Most of the "we're adding AI to our ops platform" stories you'll read this year will skip the one part that actually determines whether the system works: the handoff between agents. Here's why it matters and what a good one looks like.
When you have one agent, handoff is a non-issue. The agent does its thing, returns output, done. When you have two, you start needing a format: what does Agent A hand to Agent B? When you have ten, the format is the product.
I've watched teams ship impressive-looking multi-agent demos where each agent is individually sharp and the whole system still fails in production. The failure is almost always at the seam. Two agents that were fine on their own suddenly behave oddly together because nobody wrote down what one is allowed to hand to the other.
A handoff contract is the explicit, typed, documented interface between two agents. Five things belong in every one.
A schema. A typed object that describes the handoff payload. Not free text. Not a chat message. A structured record with named fields.
Scope. What this artifact represents and what it does not. An investigation agent's output says "here is my proposed root cause and the evidence." It does not say "here is what to do about it." That's a different agent's job.
Confidence signals. The receiving agent needs to know how certain the sender is. High confidence can trigger auto-progression; low confidence should trigger a human check.
Provenance. What inputs did the sender see? Which data sources? Which tools did it call? The receiver can audit it; the human can audit it.
Fallback path. What happens if the receiver can't process this handoff? The contract specifies where it goes next — human queue, escalation, dead-letter.
Here's a simplified handoff from a correlation agent to an investigation agent:
{
"incident_id": "inc-2026-04-17-0042",
"signal_types": ["metric", "log", "trace"],
"services": ["checkout-api", "payment-client"],
"time_window": {"start": "2026-04-17T23:03:00Z", "duration_seconds": 240},
"alert_count": 84,
"primary_hypothesis": "recent_deploy",
"evidence_refs": ["deploy:prod-2026-04-17-2247", "trace:abc123..."],
"confidence": 0.74,
"fallback": "escalate_to_oncall_if_not_progressed_within_300s"
}
The investigation agent reads this as data, not dialogue. It knows exactly what to go look at, knows how confident the correlation was, and knows what to do if it can't make progress.
A few rules that hold up under pressure.
One-way by default. Agent A hands to Agent B. B doesn't hand back to A unless there's a documented return contract. Avoiding bidirectional handoffs keeps loops from forming.
Idempotent on receive. The receiving agent has to tolerate seeing the same handoff twice. Networks are unreliable; agents retry. Build for it.
Observable from outside. Every handoff should emit an event that a human can inspect without reading any agent's internal state. Think of it as the API log for your agent mesh.
Versioned. When you change the handoff schema, you version it. Agents with different versions negotiate or refuse. You will change schemas. Plan for it.
Three common mistakes.
Over the artifact. Teams pack every possible field into the handoff "just in case." The receiving agent gets confused. Keep the schema minimal; add fields when you need them.
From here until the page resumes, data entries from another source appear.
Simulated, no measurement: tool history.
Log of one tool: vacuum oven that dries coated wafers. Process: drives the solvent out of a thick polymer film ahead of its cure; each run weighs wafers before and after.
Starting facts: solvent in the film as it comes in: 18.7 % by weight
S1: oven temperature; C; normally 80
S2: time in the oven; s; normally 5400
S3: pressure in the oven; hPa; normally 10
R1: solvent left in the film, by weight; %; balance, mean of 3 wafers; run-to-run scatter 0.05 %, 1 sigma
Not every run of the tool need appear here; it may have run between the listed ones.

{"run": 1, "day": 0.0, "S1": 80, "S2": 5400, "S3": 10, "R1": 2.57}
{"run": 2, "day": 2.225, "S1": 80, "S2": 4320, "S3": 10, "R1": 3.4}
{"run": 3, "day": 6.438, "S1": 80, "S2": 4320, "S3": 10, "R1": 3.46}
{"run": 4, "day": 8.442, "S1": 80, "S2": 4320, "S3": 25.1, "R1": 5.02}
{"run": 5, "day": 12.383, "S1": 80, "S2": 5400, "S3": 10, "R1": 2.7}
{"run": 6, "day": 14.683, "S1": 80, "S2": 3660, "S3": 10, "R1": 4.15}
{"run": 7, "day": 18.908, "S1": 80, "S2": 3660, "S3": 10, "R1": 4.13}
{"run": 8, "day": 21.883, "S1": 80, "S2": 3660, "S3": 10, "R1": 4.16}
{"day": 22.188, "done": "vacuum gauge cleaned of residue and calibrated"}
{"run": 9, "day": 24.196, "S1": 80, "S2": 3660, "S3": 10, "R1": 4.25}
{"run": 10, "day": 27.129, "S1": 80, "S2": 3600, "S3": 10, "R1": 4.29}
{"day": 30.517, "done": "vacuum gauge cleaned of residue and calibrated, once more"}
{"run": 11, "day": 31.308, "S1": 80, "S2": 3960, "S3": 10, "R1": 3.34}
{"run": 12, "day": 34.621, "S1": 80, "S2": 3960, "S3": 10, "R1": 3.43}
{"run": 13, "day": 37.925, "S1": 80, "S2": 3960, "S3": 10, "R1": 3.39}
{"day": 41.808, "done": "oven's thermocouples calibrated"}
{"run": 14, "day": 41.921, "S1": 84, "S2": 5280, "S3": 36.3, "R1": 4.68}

No fallback path. When the receiver fails, the handoff vanishes. Incidents get lost. Every contract needs a dead-letter queue.
Assuming the demo will generalize. Two agents with a clean handoff look great. Ten agents with ten different handoff formats look like a distributed systems bug farm. Pick your schema carefully; use it everywhere.
The models get most of the attention. The handoff contracts are what actually determine whether a multi-agent system can be trusted with a production incident. If you're building one, spend more time on the seams than on the agents.